While Belley’s portrait may be the starting point, Citizen is no literal depiction of him or any specific black individual. Instead, it unspools as a meditation on solo and structure, the root of which is the performers’ integrity.
The solo acts as the live-action version of a portrait — a presentation of one garnering the focus of many. For his cast of five, Wilson designs a straightforward movement palette: swinging arms, flinging kicks, cadenced skitters. Sometimes, a crouch or a rocketing leap interrupts the pulsations. Wilson cuts and pastes, slows down and speeds up, so that the solos, while individualized, spin into one long thread. The music’s thumping rhythms and plaintive vocals, from artists like Senegalese Baaba Maal and Ethiopian-born Aster Aweke, enhance this feeling.
Citizen starts out big and baggy, with three men, rangy with limbs that shave through space, and one woman, petite but forceful, performing longish solos. Yeman Brown tosses a leg toward his ear, and Anna Schön cocks her wrists over her head. Clement Mensah flicks his lower limbs, and Raja Feather Kelly undulates his hips. On quadrangles of fabric that rest upstage, lush videos of the dancers inside a studio and out play intermittently. Belley’s portrait flashes near the beginning and the ending of the piece.

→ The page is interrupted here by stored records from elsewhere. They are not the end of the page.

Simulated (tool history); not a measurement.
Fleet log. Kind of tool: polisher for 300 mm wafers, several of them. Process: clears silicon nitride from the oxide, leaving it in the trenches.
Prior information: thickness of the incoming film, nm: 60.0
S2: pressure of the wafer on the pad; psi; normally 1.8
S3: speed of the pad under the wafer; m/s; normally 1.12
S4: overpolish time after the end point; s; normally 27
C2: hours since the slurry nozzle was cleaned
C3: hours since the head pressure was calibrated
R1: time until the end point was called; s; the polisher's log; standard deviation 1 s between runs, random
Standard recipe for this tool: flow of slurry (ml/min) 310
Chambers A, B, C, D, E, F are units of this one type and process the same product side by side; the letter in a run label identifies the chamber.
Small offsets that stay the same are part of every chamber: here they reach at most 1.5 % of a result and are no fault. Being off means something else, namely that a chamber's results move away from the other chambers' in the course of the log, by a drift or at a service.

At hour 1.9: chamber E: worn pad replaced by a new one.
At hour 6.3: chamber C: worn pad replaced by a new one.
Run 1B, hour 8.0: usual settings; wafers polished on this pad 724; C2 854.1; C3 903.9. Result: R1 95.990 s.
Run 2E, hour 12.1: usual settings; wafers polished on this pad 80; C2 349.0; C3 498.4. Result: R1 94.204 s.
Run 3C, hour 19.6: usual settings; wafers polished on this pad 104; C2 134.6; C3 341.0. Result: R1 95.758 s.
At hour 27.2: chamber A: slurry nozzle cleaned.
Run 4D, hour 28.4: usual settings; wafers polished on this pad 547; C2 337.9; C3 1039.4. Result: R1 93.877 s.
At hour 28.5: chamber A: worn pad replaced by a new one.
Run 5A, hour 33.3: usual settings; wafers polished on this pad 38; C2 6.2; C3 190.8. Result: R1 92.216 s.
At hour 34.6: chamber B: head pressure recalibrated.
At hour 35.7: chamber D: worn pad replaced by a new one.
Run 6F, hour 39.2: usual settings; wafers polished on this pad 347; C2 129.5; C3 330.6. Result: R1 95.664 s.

The cycle of solos repeats, but they’re abbreviated and overlapping. At the completion, Annie Wang, dressed in black like a shadow, slips through a solo that echoes the four previous ones. Then, all the dancers join her: clapping and stomping in a shower of aural confetti.
Beyond its formalistic structure, Citizen, while striking and thoughtful, doesn’t offer much content or evolution. The burden, then, of maintaining interest falls on the performers, who exude matter-of-fact confidence and unflagging stamina. They are the truth the world needs.